The world is a vast, open space. It is filled with billions of different kinds of people, in thousands of amazing places. With varying cultures, hundreds of different languages, and a history so rich it would take someone over a lifetime to learn it all- if that were even possible.
For this reason, I believe that humans were never meant to stay in one place their whole lives.
With so much to discover, so many places to see and so many people to meet, I could never get it in my head why my fellow peers were all so content with never venturing outside their lives in their little isolated town in Upstate New York.

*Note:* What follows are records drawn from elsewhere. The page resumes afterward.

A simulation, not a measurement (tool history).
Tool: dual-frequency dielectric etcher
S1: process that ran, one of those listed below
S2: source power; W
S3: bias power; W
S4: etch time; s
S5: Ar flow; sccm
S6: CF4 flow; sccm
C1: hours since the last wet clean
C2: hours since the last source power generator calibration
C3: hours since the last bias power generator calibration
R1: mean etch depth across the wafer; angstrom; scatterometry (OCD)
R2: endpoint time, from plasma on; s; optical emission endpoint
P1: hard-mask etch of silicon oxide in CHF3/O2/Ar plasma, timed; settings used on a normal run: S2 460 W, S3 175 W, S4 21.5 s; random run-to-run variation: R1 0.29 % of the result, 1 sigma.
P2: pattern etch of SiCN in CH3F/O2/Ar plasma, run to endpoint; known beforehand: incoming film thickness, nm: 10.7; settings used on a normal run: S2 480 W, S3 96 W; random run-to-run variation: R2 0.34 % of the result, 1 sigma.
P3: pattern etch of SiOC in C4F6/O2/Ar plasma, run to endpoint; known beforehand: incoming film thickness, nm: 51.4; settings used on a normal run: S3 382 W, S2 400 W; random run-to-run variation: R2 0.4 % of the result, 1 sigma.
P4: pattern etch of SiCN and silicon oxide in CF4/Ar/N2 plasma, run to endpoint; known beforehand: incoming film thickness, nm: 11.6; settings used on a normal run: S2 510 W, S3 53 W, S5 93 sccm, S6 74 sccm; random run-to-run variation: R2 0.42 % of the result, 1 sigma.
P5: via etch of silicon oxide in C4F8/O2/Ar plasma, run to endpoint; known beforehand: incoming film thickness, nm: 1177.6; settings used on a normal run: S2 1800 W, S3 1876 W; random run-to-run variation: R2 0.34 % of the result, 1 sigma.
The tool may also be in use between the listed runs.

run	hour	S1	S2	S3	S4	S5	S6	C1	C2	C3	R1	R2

Hidden in the woods, in a large tan house, was where I spent most of my childhood and early adolescence. I went to a school where everyone knew everyone, and that didn’t bother anybody. I would watch my classmates mingle around me like a separate entity. It did not take me long to realize that I would never belong here. It was a feeling of isolation that I will never forget.
But I remember the first time I went away. Not on a holiday trip with my family, not on a field trip with my class. I mean the first time I really went away.
It was the day I turned 16. I boarded an airplane by myself and it took me across the ocean to a world I never even knew existed; a world I never knew I was longing to see. It was like discovering a secret place that everyone was trying to hide from me.
In the United Kingdom, people still speak English. They are all still busy and hustling along, and no one is any particularly nicer. But there was something about that place that gave me a new hope. I guess it was the fact that nobody knew who I was.
Labels do not exist in the mind of a traveler.
You are not the person that got gum put in your hair by some mean older students. You are not the kid who cried because your science project didn’t win first place, or because your team didn’t win their little league championship. You are not the person who got picked last for class, or rejected by that certain someone, or got into a fight while trying to stand up for yourself, or had your diary read in front of the whole school. Whoever you were before is not who you are when you travel.
That’s the true beauty of traveling.
I have met some of the best people I could have ever hoped to have come across. Perhaps they too were trying to be someone new. Perhaps they were running from a small town, or a suburbia backyard that they had grown too familiar with, or the same city streets they walked every day. Perhaps they were running from other people. People who forced them to be the same person they were since middle school; people who forced them into a label.
It is my firm belief that people are not meant to stay in one place their whole lives, nor are they meant to stay the same person that they were. People are meant to grow. The person you are when you die will not be the same person you were when you graduate high school, or marry your spouse, or even wake up tomorrow morning.
It is for this reason that I urge people to travel. It doesn’t have to be across the world, it doesn’t even have to be for a long period of time. It just has to be someplace new. Someplace out of your comfort zone. Someplace where you might have the opportunity to meet some new people and expand who you are as a person.
Sometimes you need to run away. And sometimes that’s okay.